I am running into a weird mismatch of PUMA household counts between my downloaded 2015-2019 IPUMS datasets and tidy census get_pums() estimates. Under my original dataset, no alteration to sample size (outside of keeping the default 7,613,000 household sample) or sample cases. I downloaded the PUMS2019 household-level data to “PUMS18195” and run the following to get the estimated total population using household weights (HHWT) for multiple PUMAs.
Agg ← PUMS18195 %>%
group_by(PUMA,STATEFIP,YEAR) %>%
summarize(
total_HH = sum(HHWT))
Agg[which(Agg$STATEFIP==1 & Agg$PUMA==100 & Agg$YEAR==2019),]
The output total_HH is 92,126 households for PUMA 100.
When I run the code in tidycensus with get_pums()
get_pums(
variables = c(“PUMA”),
state = “AL”,
survey = “acs5”,
year = 2019
) → ALdf
ALdf %>%
distinct(SERIALNO, .keep_all = T) %>%
group_by(ST, PUMA) %>%
summarize(
total_HH = sum(WGTP),
)
The output total_HH is 74,488 for PUMA 100.
Does anyone know why this may be the case? I am using the PUMA populations in a crosswalk to move from PUMA to county, so I want to make sure my estimates are accurate as I am using those estimates to further calculate the parameters of my eventual model. Any help would be appreciated!
get_pums(
variables = c(“SERIALNO”,“SPORDER”,“PUMA”,“WGTP”,“ELEP”,“FULP”,“GASP”),
variables_filter = list(SPORDER=1),
state = “AL”,
survey = “acs5”,
year = 2012
)
I am now also running into the following issue. When trying to collect PUMA level electricity cost data for the end-years 2012-2015 I receive an error that “PUMA” is not an available variable. After looking into it, I am under the impression that there are inconsistencies with PUMAs in the 2012-2015 end-years. Is there a way to collect PUMA-level data for these years?

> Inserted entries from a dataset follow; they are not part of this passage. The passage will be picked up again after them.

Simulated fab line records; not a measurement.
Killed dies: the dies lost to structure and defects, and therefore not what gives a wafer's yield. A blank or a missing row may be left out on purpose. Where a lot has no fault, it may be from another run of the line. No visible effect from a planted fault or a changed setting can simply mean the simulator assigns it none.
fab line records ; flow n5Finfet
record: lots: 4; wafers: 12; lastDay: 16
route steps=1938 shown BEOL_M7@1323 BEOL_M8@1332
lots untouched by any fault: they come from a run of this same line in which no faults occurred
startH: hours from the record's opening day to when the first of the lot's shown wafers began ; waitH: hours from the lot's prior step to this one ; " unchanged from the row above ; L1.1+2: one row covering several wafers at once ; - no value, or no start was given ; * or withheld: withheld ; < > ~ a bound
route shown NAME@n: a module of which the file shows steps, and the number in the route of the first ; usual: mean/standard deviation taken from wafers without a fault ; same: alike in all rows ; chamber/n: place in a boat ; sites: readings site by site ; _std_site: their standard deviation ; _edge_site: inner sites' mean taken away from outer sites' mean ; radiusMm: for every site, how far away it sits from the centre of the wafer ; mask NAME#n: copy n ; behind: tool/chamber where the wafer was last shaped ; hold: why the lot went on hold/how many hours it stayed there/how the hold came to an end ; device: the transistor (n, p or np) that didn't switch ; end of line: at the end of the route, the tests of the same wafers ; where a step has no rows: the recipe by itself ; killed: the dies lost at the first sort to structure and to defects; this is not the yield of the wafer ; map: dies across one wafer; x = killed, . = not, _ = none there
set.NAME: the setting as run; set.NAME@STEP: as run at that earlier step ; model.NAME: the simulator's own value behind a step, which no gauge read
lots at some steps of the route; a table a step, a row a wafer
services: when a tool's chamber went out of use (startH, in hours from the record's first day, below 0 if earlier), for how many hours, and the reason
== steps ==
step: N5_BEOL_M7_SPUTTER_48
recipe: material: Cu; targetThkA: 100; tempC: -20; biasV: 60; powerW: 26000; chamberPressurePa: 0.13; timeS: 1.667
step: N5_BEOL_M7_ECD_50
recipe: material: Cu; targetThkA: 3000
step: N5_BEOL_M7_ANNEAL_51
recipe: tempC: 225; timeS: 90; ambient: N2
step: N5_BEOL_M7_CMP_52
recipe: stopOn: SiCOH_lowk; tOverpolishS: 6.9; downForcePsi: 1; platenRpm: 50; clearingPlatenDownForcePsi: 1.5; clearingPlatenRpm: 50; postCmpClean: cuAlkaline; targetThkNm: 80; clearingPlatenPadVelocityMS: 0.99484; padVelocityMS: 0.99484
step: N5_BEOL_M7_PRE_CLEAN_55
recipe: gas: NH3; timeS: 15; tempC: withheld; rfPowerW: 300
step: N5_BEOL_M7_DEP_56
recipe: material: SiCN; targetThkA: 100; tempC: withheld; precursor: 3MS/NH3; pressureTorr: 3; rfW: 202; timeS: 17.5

I am not able to replicate your estimate of 92,126 but am able to exactly replicate the tidycensus estimate when I restrict to one person her household (PERNUM == 1) and omitting group quarters (keeping GQ == 1, 2, or 5).
Regarding your second post, I cannot help with questions about tidycensus, but am not aware of any comparability issues with PUMAs for 2012-forward–there may be some ideas on the ACS Data Users Group forum.
According to the get_pums() documentation, you need to specify the PUMAs you want in the "puma = " argument. You can also select the PUMAs you want within specific states using the "state = " argument. Based on my understanding, you don’t request the PUMA as a variable in the variables argument; instead you use the state or puma argument.